Could you please help me with this query? Thanks for the help!
I understand that when two or more open-collector gates are combined, you get a wired-AND gate. But such a wired-AND gates has negative logic which means it gives HIGH output only when all its inputs are LOW. I agree with the expression on the right which says X=A'B'C'D' where A' means complement of A.
I do not understand why the author is using uncomplemented inputs to derive output expression in subsequent sections. Please see the green highlights where it is said that X=ABCDEFGH and X=ABCDEF.
Is there a mistake in the text, or is it just me? Please guide me.
But I don't think that I understand it. The following picture is from the link provided by KeepItSimpleStupid . Both inputs should be LOW to get HIGH at the output X. This is open-collector AND gate. I'm sure that the missing of word 'wired' doesn't make much of a difference.
X = (Input_1)' (Input_2)' where apostrophe denotes complement.
Those are NAND gates, not AND gates. The dot / small circle on the output represents a signal inversion.
With both inputs connected together they function as simple inverters, with open collector outputs (though they are missing the OC symbol).
With that configuration, both gates need the inputs LOW to give high (open) outputs.
From the discussion, the following is what I have concluded. A wired-AND configuration of inverters is different from open-collector AND gate. A wired-AND configuration of inverters works like a negative-AND gate. An open-collector AND gate has a transistor attached to its output. Please have a look on the picture below. Do I have it correct?
I think. You are confused about a Low output being different than no output. In logic speak, a Low is literally a connection to ground. Several of your circuit images are directly connecting a low output to a high output which will short out the output pins and cause catistrophic damage to the component.
To be honest, there is still confusion in my mind and most of it comes from how the author has, in my opinion, mixed up the stuff in the given section. Anyway, let's see.
Yes, you are right. In open collector TTL inverter gate R3, Q4 and D2 are missing.

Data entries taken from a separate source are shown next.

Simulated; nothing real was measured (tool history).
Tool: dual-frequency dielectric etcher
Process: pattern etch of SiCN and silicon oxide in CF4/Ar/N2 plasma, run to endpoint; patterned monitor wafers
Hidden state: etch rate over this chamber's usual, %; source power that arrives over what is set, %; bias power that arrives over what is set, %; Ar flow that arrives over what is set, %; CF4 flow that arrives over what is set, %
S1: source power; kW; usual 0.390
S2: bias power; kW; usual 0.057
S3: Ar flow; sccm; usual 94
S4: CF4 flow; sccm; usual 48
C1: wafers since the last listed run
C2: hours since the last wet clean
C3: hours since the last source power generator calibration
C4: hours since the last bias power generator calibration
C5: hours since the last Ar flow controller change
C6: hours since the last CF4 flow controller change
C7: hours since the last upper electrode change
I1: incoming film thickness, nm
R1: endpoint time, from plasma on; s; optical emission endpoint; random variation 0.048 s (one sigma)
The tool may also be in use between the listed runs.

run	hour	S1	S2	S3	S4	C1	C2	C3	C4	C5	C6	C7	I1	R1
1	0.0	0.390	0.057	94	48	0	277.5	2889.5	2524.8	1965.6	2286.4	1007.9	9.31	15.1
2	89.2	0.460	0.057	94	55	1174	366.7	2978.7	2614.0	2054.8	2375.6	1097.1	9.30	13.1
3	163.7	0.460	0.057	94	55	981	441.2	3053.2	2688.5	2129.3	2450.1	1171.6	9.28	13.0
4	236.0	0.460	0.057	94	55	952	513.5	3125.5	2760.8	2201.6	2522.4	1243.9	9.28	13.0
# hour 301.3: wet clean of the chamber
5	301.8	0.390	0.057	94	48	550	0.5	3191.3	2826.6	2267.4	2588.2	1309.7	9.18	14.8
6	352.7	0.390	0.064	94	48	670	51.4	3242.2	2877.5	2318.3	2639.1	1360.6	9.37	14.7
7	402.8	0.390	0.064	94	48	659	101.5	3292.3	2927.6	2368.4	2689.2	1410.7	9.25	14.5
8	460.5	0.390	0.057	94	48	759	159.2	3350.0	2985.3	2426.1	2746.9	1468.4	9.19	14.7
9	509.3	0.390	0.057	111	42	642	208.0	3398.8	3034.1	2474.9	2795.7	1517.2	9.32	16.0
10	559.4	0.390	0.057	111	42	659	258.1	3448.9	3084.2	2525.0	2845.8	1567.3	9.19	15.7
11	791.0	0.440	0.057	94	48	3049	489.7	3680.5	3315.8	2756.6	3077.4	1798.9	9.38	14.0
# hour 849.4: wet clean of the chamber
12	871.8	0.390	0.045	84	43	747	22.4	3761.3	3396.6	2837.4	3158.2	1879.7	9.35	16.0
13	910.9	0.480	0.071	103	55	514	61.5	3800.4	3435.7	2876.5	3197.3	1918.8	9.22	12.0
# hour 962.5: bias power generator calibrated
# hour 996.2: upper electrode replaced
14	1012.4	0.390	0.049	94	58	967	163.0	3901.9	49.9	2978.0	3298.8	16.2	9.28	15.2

Do you really think that the circuit in FIGURE 2 is correct (Edit: FIGURE 2 from my previous post, post #8)? It says that a normal AND gate is connected to a normal inverter and then there is an open collector transistor attached to the output of inverter.
To get a NAND gate, as Nigel Goodwin pointed out, you can just connect an open collector transistor to the output of normal AND gate as shown below.
Do you really think that the circuit in FIGURE 2 is correct? It says that a normal AND gate is connected to a normal inverter and then there is an open collector transistor attached to the output of inverter.
To get a NAND gate, as @Nigel Goodwin pointed out, you can just connect an open collector transistor to the output of normal AND gate as shown below.
An AND gate connected to an inverter with an open collector output is functionally the same as an AND gate plus a transistor (which inverts) to give the open collector output. Each gives NAND function.
(Remember that in reality the external transistor would need resistors between gate & base and base-emitter.)
If the first text refers to an open collector AND, then the double inversion is correct, to retain the overall AND function.